I don’t see how multiverses eliminate God. The multiverse is “something”. How did the multiverse create itself? Where did the multiverse gets its intelligence and existence to get it going in the first place? Putting an infinity to endless modeling doesn’t really eliminate God. God could be in every one of this universes.
I have seen a tendency to refute the possibility of a multiverse from Christians. As you say, it can’t be used as an argument against God, so why the reticence?
I think it’s because our knowledge of what entails ‘everything’ has obviously increased over the last couple of millennium, so what ‘everything’ actually is is consequently growing at an ever increasing rate.
Anselm’s description of God as being ‘that which nothing greater can be conceived’ sounds like it a safe bet. It encompasses everything. The greatest thing that you can imagine, God is it. The problem is lack of imagination.
People a couple of thousand years ago thought that everything was all that they could experience. So much so that filling a boat with a couple of all the animals that existed wouldn’t be too much of a problem when all the animals they knew ran into a few dozen. And God created the world. How much bigger does He need to be? Land and seas, pretty lights in the sky and we are the centre of creation.

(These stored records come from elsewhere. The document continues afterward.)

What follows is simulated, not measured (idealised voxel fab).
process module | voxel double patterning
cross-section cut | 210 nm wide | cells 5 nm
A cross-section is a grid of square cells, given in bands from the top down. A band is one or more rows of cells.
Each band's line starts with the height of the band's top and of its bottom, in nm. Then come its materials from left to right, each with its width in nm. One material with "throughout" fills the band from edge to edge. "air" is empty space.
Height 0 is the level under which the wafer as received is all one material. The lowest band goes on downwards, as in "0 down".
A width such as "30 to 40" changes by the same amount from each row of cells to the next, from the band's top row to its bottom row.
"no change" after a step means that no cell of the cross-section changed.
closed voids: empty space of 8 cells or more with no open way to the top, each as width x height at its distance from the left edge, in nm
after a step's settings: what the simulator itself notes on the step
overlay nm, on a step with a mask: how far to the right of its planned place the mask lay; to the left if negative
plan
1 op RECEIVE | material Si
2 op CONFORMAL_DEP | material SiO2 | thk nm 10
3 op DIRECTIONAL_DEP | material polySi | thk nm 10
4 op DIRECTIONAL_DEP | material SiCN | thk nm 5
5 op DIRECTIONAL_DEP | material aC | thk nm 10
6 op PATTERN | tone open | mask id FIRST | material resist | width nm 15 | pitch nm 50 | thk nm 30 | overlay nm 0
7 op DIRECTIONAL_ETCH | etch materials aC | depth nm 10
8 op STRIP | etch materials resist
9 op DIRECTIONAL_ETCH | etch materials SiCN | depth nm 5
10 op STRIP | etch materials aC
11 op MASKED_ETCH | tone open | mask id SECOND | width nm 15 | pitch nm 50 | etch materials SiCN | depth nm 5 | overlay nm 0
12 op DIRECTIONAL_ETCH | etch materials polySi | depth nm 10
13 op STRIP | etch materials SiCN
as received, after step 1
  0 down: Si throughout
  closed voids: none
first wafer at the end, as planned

Well, we all know where that parochial view went. And at every step in our knowledge (we go around the sun?), we become smaller in relationship to what everything entails, a fact with which people had and still do have a problem (a quick hello to all the Young Earthers and ID fans here). The bigger the stage gets, the smaller the role we have in the production. And God has to become more powerful than we used to, or could, imagine at every step. And I think that this becomes a little difficult for some people.
But God created everything: the world and the sun and moon! Well, actually, we’re just one of quite a few planets. Oh, OK, then he created everything: the whole solar system. Well, actually, there are a few billion of these in the galaxy. There are? Well, OK. Then that’s everything and He created this galaxy of systems
Except we have to keep cranking it up. Billions of galaxies. And billions more outside of the observable universe. And maybe an infinity of universes.
So if you asked anyone even a hundred years ago to imagine something ‘greater than which nothing can be conceived’, that persons conception would have been woefully lacking. People for centuries have been saying: ‘THIS is how big God is. He created EVERYTHING’. Except that science keeps saying: ‘Excuse me, but if there is a God, He needs to be a lot bigger than you currently imagine’.
And I think we left behind what we can imagine God to be a long time ago. If it was just this world, then people can conceive God having made it. Maybe all the planets. But we are then already waaaay past what we can conceive. The distances, even in our own backyard, are literally unimageninable.
God keeps needing to be bigger. Which shouldn’t be a problem. Big deal, whatever you find, God did it. But I think people are psychologically unable to keep cranking their concept of God ever upwards. What they can conceive keeps getting bigger, so their concept of God has to keep getting bigger and if you already thought He was as big as He could be, that might be a problem.